I've benefited greatly from everyone's wisdom in various message threads and wanted to post a question of my own. I'm a believer in JLCOLLINS approach that earlier on you should consider being 100% in VTSAX, With that in mind, my question is whether my wife and I are too cautious in our investment diversification.
A little background...My wife and I are both government employees who contribute the max to TSP and our IRAs (then convert to Roth), in addition to $12k/yr allocations to Vanguard and a 529 Plan. We are also fairly aggressively paying off our home with a 15 year mortgage. We both enjoy our jobs overall and likely won't leave them for another 15 years minimum. When we retire, if things hold the same -- yes, BIG IF -- we will get a pension equal to 1% times the number of years we have of government service of the average of our high 3 salary.
Investment allocation:
TSP money -- 100% into 2040 L fund (approx. 13% government securities, 10% fixed income (bond index), 39% common stock (S&P index), 16% small cap (Wiltshire 4500 index) and 22% international (international index))
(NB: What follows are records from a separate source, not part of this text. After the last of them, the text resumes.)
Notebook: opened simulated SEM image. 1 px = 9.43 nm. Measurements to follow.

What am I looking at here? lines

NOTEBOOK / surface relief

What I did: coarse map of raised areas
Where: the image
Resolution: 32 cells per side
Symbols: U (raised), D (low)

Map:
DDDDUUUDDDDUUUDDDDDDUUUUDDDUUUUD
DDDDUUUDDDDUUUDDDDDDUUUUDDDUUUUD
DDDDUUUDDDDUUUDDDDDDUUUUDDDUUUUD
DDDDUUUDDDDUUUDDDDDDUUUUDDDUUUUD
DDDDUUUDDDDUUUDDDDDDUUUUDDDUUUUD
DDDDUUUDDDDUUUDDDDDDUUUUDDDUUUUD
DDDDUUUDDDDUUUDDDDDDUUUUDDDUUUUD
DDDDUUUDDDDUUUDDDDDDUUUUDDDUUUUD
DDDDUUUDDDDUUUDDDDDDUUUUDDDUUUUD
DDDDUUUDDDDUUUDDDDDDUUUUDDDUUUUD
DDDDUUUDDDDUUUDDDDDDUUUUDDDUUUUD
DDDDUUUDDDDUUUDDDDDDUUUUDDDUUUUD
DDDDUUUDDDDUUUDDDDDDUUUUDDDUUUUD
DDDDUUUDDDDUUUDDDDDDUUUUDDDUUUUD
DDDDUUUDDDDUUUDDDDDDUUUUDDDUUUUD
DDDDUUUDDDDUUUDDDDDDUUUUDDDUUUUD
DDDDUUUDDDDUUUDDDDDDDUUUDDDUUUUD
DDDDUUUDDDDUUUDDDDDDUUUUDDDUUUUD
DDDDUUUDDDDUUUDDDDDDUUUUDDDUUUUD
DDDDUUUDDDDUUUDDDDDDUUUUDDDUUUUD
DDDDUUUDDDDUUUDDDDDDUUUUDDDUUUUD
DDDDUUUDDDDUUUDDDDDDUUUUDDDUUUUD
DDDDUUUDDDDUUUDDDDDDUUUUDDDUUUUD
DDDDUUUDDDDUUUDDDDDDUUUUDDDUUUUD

Roth IRAs -- 100% in VTSAX
Investment Account -- 100% in VTSAX
My question is whether others would think it was preferable for me to replicate VTSAX in our TSP accounts, something like 75% S fund (S&P index) and 25% C (Wiltshire 4500 index)? I'm thinking that our pensions are comparable to government bonds (maybe some changes -- like continuing to increase employee contributions -- but largely the same) and therefore our net bond-like exposure is too high for our risk tolerance. Thoughts?